Columbus (2017)

Art and architecture don’t always mix necessarily.

(2017) Drama (Superlative) John Cho, Haley Lu Richardson, Parker Posey, Rory Culkin, Michelle Forbes, Rosalyn R. Ross, Erin Allegretti, Jim Dougherty, Lindsey Shope, Shani Salyers Stiles, William Willet, Reen Vogel, Wynn Reichert, Alphaeus Green Jr., Caitlin Ewald. Directed by Kogonada

 

There are times in our lives when we are in a place that we don’t want to be; we are there because we are obligated to be there. Upon reflection however it generally turns out that where we are is exactly where we are supposed to be. Realizing it at the time is pretty much always another matter.

Jin (Cho) finds himself in Columbus, Indiana. Not because he has any great desire to be there but because his father, a scholar on architecture, was to deliver a lecture there but collapsed and went into a coma. Jin and his father have barely spoken for a long time but Jin is the only blood relative his father has, so he goes at the behest of his dad’s protégé Eleanor (Posey) whom not uncoincidentally he had a crush on as a teen.

Casey (Richardson) has lived in Columbus all her life. She’s whip-smart and has a passion for architecture, so living in Columbus is a great thing for her – the town is known for its striking modernist architecture designed by some of the greatest architects in history – I.M. Pei, Eero Saarinen and John Carl Warnecke among them – and while volunteering at the local library also gives tours of the city’s landmarks. She has had offers to go to college (she just graduated high school) but has quietly turned them down, preferring to stay at home and take care of her recovering drug addict mother (Forbes) who is in a fragile emotional state and probably wouldn’t be able to care for herself without Casey.
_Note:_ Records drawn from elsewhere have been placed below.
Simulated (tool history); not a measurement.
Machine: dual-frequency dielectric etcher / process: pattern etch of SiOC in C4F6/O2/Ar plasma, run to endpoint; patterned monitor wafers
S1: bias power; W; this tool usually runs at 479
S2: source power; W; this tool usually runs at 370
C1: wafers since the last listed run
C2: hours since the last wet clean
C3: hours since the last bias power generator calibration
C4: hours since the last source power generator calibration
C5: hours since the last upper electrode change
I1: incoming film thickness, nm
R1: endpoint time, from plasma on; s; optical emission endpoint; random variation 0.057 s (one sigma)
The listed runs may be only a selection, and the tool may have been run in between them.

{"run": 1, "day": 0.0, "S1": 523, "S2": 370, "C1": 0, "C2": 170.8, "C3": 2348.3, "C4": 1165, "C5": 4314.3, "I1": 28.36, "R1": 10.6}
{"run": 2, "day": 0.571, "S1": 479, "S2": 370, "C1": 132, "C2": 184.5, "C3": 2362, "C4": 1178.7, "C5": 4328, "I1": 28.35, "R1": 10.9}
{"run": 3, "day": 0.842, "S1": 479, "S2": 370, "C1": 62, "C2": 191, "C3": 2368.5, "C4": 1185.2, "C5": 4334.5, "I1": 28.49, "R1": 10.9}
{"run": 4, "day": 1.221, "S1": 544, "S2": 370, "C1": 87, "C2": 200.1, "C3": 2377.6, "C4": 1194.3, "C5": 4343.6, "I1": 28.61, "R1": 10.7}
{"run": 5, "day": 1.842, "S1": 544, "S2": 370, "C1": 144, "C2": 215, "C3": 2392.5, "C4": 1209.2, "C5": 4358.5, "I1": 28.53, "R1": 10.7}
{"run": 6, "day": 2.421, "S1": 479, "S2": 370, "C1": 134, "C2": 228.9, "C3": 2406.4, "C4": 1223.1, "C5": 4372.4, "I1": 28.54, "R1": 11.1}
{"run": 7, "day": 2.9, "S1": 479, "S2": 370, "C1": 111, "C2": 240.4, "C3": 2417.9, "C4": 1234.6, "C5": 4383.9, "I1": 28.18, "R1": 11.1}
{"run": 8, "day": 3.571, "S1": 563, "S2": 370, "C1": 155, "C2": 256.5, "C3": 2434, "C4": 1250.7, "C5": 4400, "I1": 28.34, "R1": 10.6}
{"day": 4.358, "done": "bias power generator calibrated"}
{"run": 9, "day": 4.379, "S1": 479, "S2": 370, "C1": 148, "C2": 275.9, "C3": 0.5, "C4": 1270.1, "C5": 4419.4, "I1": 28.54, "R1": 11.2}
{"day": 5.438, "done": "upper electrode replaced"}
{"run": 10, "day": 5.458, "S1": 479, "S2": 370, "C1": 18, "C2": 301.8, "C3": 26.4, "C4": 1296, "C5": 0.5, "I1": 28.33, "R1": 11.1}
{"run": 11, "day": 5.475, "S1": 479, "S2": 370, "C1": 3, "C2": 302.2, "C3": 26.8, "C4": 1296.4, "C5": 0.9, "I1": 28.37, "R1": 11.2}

Jin and Casey meet and one would think initially that they wouldn’t hit it off much; Jin doesn’t care much for architecture, a field which essentially took his workaholic father away from him and Casey is nuts about it but hit it off they do. At first Casey seems content to give her tour guide opinions of the buildings that catch Jin’s eye but as Jin gently digs she begins to open up to him. Pretty sure, he’s opening up to her right back.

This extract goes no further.